NEW YORK, NY—In May, in response to the Arizona law on immigration, somebody in New York City had the idea that they should get arrested. They themselves, that is. It would be a way to bring attention to the issue, show that New Yorkers wouldn’t stand for this (“New York Is Not Arizona!”). They’d do it in Federal Plaza, link arms to stop traffic on Broadway, go to the pen for a few hours in solidarity, until someone, somewhere, got the message.
I was doing Press for the City Council at the time, so I got involved when the photographer, who sat in the cubicle next to mine, got a call to go take pictures. “Some council members going to get arrested,” he’d said. “Tuesday at twelve.” They’d done it the week before but my photographer friend had been busy, so this time he’d promised he’d come. I asked if I could go and the photographer said, “Sure, just stay behind me. I’ll take care of you.”

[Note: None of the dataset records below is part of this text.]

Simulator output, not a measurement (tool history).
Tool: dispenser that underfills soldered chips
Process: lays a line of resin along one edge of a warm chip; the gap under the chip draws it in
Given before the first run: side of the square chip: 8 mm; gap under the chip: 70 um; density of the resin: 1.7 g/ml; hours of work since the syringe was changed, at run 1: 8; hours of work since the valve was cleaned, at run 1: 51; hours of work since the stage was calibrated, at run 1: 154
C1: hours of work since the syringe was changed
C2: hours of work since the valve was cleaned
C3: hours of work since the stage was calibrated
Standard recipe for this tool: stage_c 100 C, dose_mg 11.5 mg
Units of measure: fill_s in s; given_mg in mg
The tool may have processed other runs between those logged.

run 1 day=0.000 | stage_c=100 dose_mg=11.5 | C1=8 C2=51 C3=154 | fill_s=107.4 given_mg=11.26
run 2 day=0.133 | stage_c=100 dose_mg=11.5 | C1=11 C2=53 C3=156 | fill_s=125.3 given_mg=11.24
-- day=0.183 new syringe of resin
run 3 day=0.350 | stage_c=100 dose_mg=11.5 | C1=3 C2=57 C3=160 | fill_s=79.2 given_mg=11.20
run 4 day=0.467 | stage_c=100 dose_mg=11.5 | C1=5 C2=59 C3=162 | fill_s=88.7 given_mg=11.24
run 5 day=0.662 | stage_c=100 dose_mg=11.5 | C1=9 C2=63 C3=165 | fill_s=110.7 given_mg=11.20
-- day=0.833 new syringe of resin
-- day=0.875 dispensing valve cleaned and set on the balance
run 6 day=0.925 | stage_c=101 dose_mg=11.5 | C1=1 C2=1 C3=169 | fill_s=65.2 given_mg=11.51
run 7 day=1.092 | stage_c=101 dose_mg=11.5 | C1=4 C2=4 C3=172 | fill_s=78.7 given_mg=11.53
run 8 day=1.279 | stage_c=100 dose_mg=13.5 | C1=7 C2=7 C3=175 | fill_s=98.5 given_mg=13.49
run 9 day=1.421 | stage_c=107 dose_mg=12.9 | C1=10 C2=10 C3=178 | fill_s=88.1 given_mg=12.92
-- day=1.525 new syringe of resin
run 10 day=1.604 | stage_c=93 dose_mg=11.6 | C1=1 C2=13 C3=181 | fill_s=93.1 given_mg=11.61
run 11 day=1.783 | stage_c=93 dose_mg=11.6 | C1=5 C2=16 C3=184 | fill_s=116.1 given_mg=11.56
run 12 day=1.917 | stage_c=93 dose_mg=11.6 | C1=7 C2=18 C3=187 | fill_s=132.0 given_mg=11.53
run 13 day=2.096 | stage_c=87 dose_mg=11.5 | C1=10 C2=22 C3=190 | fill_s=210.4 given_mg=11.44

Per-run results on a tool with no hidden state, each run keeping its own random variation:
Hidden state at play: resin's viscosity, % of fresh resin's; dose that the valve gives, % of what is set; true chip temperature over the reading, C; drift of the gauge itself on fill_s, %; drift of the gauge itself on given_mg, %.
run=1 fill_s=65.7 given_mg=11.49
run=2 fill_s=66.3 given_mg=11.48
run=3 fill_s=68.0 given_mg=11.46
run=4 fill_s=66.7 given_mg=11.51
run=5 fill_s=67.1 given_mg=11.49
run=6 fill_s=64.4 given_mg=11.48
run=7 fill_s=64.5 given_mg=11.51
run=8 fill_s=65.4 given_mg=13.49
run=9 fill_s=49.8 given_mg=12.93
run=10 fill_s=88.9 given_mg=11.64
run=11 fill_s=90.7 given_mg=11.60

Federal Plaza is only a few blocks from City Hall, but by the time we arrived there were crowds of people around the podium. A few council members stood behind it, along with two of the borough presidents. It is an interesting fact that many of these local politicians are below average height. It was a hot day out and the elected officials were bleeding bottles of Poland Spring through their navy suits, although every once in a while the sun dipped behind the Federal Building, and then it would get chilly and windy for a moment so people’s ties flapped around.
This is 26 Federal Plaza where the black SUV’s come out of the underground garage, and the windows are all tinted, and up by the 20th floor or so there’s a row of black vents. Far below, where we were, the west-side sidewalk was pulsing with people: union organizers, ministers scratching their collars, activists, reporters with their pads hanging from their necks on yellow cords. A Councilwoman in the center translating her words from English to Spanish and back. An old black man with a construction cap on screaming through a bullhorn, “Si, se, puede!”
What’s striking is how little this felt like one of those protests: a sixties one, radical. First off, the organizers had called the police early. There were squads of them, smiling pleasantly, coming out of cop vans carrying rows and rows of plastic handcuffs on their elbows. It’s how, when it all started, the pigs helped the protestors into the vans with both hands, a short-sleeved detective filming to make sure no rights violations were taking place. One cop, patting an old white man on the back, adjusted his cap for him because his hands were behind his back.
But the way it all began was different, as if there were still some revolution left in the American people: starting in a rush—the linked hands, the jogging forward. Shouting for equal rights, and freedom, and how this was the cause. Catching the journalists and the camera-crews unawares, the reporters backpedaling with their mics held in front of them. We shall overcome, the protestors sang, as they crossed over the double yellow lines, as the traffic came to a halt—one arm-linker said, “Oh, let the tour bus through,” but it was too late, the street was dead. Far down the traffic extended, nothing moving for a mile. Drivers jumping onto their hoods to see what exactly was happening. The blinking traffic lights reflected in the plastic buttons, “I Am An Illegal Immigrant.” The bullhorns, the camera flashes—my friend the photographer racing behind a cop car to get a picture inside the processing van, a lieutenant saying, “You better back up!”—the sergeant reading people their rights, the rows of people in the street.
I went back the next week because they said they’d be doing it again. Every week someone gets arrested until Obama shows us reform. After jogging over there I thought I’d missed it. Broadway was bumper to bumper and there was a gaggle of walkers coming from the Federal Building. A car full of auxiliary cops was making its way away. But the plaza was empty, more or less, and I asked a Homeland Security trooper if the protest had been earlier that morning. He looked over his attack rifle and said, no. Nothing. Maybe I’d gotten the wrong time. Maybe I did. While he talked he kept his eyes swiveling back and forth.
I walked to the bench where the podium had been seven days before, and I sat and ate my lunch. I’d just come from another protest, to save child-care centers, and I’d left my photographer friend on the way over. He’d had something else to shoot. Someone going by knocked over someone else’s Starbucks. Next to them, parallel, the cars on Broadway went by.